You are viewing a plain text version of this content. The canonical link for it is here.

Posted to user@beam.apache.org by Nick Pan <as...@gmail.com> on 2022/03/22 23:36:19 UTC

Best Practice to read a list of rows by keys with SpannerIO

Let's say I have a list of users in PCollection<String> - userIds.   And I
want to do a "select * from table where userId=?" for each user.   What is
the recommended approach of doing this in beam?

I have seen approaches where we first turn userIds into a
PCollection<ReadOperation>, then feed them to SpannerIO.   Something like
this:

PCollection<String> userIds = ...

userIds.apply(

   MapElements.into(TypeDescriptor.of(ReadOperation.*class*))

     .via((SerializableFunction<Struct, ReadOperation>) input -> {

      String userId = input.getString(0);

      *return* ReadOperation.create().*withQuery*
<https://www.tabnine.com/code/java/methods/org.apache.beam.sdk.io.gcp.spanner.ReadOperation/withQuery>("select
* from table where user_id=" + userId);

     })).apply(SpannerIO.readAll().withSpannerConfig(spannerConfig));

But is this the most scalable approach since it looks like we will be
sending 1 sql statement per user to Spanner, as opposed to doing an actual
batch query like "select * from table where userId in {...userId
list...}".

Thanks,
Nick

Re: Best Practice to read a list of rows by keys with SpannerIO

Posted by Reuven Lax <re...@google.com>.

Another idea - key by a hash modulo N, where N represents how many users
you want in your select list. Then issue a GroupByKey, and generate the
ReadOperation corresponding to the users in each iterable.

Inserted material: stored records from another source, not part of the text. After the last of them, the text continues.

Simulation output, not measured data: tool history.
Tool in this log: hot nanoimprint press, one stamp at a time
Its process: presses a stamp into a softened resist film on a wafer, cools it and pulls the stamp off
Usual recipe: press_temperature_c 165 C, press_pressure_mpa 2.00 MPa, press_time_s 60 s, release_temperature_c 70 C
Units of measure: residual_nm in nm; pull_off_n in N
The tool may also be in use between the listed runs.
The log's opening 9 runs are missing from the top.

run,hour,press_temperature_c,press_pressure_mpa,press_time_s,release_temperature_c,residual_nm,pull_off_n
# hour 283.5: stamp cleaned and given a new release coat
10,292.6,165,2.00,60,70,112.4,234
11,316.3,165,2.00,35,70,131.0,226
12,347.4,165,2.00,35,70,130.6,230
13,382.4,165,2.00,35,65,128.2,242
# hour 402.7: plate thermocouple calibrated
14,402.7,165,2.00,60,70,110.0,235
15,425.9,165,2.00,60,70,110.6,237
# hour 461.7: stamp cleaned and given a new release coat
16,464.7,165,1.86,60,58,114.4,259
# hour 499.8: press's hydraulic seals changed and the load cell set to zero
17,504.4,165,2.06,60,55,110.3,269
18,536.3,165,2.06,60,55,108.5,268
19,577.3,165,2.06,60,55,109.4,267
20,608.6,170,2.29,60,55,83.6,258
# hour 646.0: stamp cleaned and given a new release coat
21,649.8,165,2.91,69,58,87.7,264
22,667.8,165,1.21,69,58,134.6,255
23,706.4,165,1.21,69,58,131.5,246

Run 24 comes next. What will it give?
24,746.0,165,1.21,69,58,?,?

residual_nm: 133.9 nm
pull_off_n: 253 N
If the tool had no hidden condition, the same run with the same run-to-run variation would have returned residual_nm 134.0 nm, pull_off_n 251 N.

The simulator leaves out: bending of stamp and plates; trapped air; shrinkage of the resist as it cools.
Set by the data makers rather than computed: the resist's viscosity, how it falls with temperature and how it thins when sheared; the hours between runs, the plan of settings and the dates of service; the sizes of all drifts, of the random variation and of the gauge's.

On Tue, Mar 22, 2022 at 4:36 PM Nick Pan <as...@gmail.com> wrote:

> Let's say I have a list of users in PCollection<String> - userIds.   And I
> want to do a "select * from table where userId=?" for each user.   What is
> the recommended approach of doing this in beam?
>
> I have seen approaches where we first turn userIds into a
> PCollection<ReadOperation>, then feed them to SpannerIO.   Something like
> this:
>
> PCollection<String> userIds = ...
>
> userIds.apply(
>
>    MapElements.into(TypeDescriptor.of(ReadOperation.*class*))
>
>      .via((SerializableFunction<Struct, ReadOperation>) input -> {
>
>       String userId = input.getString(0);
>
>       *return* ReadOperation.create().*withQuery*
> <https://www.tabnine.com/code/java/methods/org.apache.beam.sdk.io.gcp.spanner.ReadOperation/withQuery>("select
> * from table where user_id=" + userId);
>
>      })).apply(SpannerIO.readAll().withSpannerConfig(spannerConfig));
>
> But is this the most scalable approach since it looks like we will be
> sending 1 sql statement per user to Spanner, as opposed to doing an actual
> batch query like "select * from table where userId in {...userId
> list...}".
>
> Thanks,
> Nick
>